None But The Braves

It would be difficult – especially in a non-division game against a mediocre team – for the Mets to suffer a more demoralizing loss than Friday night’s game, in which they squandered all the momentum from taking 3 of 4 from the first-place Nationals by blowing a 5-1 lead over the Pirates in the ninth inning. I’m not yet expecting a second-half collapse such as the team had had in each of the past three years, but it’s hard to watch a game like Friday’s and not come away convinced that this team will never get far from .500.
Looking at the standings, it’s obvious that this is Atlanta’s division to lose. Only the Braves and Nationals are more than two games over .500, and the Nationals have allowed more runs than they’ve scored and are hobbled until Nick Johnson, their best player, returns from injury; they’ve lost 5 of their last 7 games. The Braves, meanwhile, have reloaded rapidly with young players, plus they’re the Braves. I’m not optimistic about the second half being anything but a replay of the last decade.
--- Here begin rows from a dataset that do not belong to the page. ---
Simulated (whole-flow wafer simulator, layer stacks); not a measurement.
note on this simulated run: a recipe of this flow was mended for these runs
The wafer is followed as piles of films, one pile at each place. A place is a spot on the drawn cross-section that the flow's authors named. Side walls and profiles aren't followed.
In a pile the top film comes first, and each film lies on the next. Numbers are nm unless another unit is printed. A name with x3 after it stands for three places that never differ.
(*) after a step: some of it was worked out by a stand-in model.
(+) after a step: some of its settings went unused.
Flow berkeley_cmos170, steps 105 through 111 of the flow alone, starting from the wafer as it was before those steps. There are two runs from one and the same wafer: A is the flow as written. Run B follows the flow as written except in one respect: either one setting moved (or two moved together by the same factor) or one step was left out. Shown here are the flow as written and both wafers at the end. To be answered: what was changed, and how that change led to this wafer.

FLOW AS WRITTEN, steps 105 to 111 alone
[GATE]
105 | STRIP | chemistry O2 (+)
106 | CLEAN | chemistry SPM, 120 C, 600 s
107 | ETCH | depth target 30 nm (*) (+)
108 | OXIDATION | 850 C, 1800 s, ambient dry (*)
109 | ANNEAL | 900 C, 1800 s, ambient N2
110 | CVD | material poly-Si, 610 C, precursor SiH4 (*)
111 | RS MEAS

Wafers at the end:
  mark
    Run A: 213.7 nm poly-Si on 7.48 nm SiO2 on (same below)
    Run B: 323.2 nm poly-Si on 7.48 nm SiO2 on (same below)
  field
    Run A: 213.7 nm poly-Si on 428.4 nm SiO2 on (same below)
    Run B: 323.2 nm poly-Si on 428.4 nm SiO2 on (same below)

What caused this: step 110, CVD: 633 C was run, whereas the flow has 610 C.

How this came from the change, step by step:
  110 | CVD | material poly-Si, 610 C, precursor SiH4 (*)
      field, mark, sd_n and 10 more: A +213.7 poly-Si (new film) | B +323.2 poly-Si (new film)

2 thoughts on “None But The Braves”

  1. It would be very hard to bet against the Braves. The Nats win way too many 1 run games, and will fall back to earth.
    The Mets will have to take some very serious looks at their pitching to compete. I looked at some strikeout/walks per 9 inning ratios, and they are very telling. I did Pedro just to see what a Hall of Famer looked like (it isn’t easy to get Seaver to say another pitcher is on his level, and clearly Pedro is). Anyway, he is 9.65 Ks per 9 innings, and (read slowly now) 1.67 walks. I don’t have pitch counts, but his strike to walk ratio has to be, in his career, on the Pete Alexander line, given playhing conditions.
    The other success stories are Benson, at 5.11 and 2.43. However, I think that 5.11 gets a bit close to a failure rate, you don’t want to fall much below that. Heilman is very good too, at 8.07 and 2.51. That 8.07 looms large, keep it in mind.
    Then you have the so called wild ones, and they are: Zambrano and Ishi: Zambrano is at 5.74, Ishi at 4.37. My guess is that Ishi gives up runs in larger bunches, making it harder to compete.
    I’ve left two off, and here they are:
    Glavine is done. Finito. Won’t last the year, and will get worse. Right now he is at 4.07 and 3.61. Those numbers are very close to each other, a bad ratio, and he doesn’t put people away. In 200, he was at 5.67 and 2.42. So he was never a high strikeout pitcher, but 4 won’t cut it, and he walks too many people for someone who can’t strike you out.
    Looper. A disaster. A real one. Not illusory. I alwasy thought his biggest problem, same as Armando Benitez, was he played in the same town as Mariano. That’s like pitching next to Seaver or Koufax. How would you like to be a great lefty, and Lefty Grove in his prime is a Yankee? So I figured we were all spoiled by the greatest ever at his position. I was wrong. Looper just is not a closer.
    Anyway, just for comparison, Mariano, supposedly older and back to the pack (hah!) right now is at 9.97 and 2.87. He’s getting old? I’ll take him. Looper strikes out 3.96 batters per nine innnings, and walks 3.41.
    So instead of weaning Heilman out of the bullpen why not make him your closer? He reminds me of Isringhausen in many ways, so why not? Ring doesn’t have control, at least not yet, and Looper walks the park. You simply cannot have a closer who can’t strike anyone out, and walks the park.
    Heilman really hasn’t proven he can close well–such as that disaster in Pittsburgh, but Looper is already not one.

  2. I am a Nationals fan, but I am resigned to the fact that Atlanta will win the division once they get healthy and make their annual late-season run. If everyone plays out the rest of the season per their year-to-date Pythagorean winning %, the final standings would look like this:
    Atlanta 94-68
    Washington 89-73
    Florida 84-78
    NY Mets 82-80
    Philadelphia 81-81
    What Washington did in the first half — at one point they were 19 games over .500 with a Pythagorean % of exactly .500 — is basically unprecedented, and I certainly don’t expect them to repeat it. 89 wins ought to put them right in the thick of the wildcard hunt though.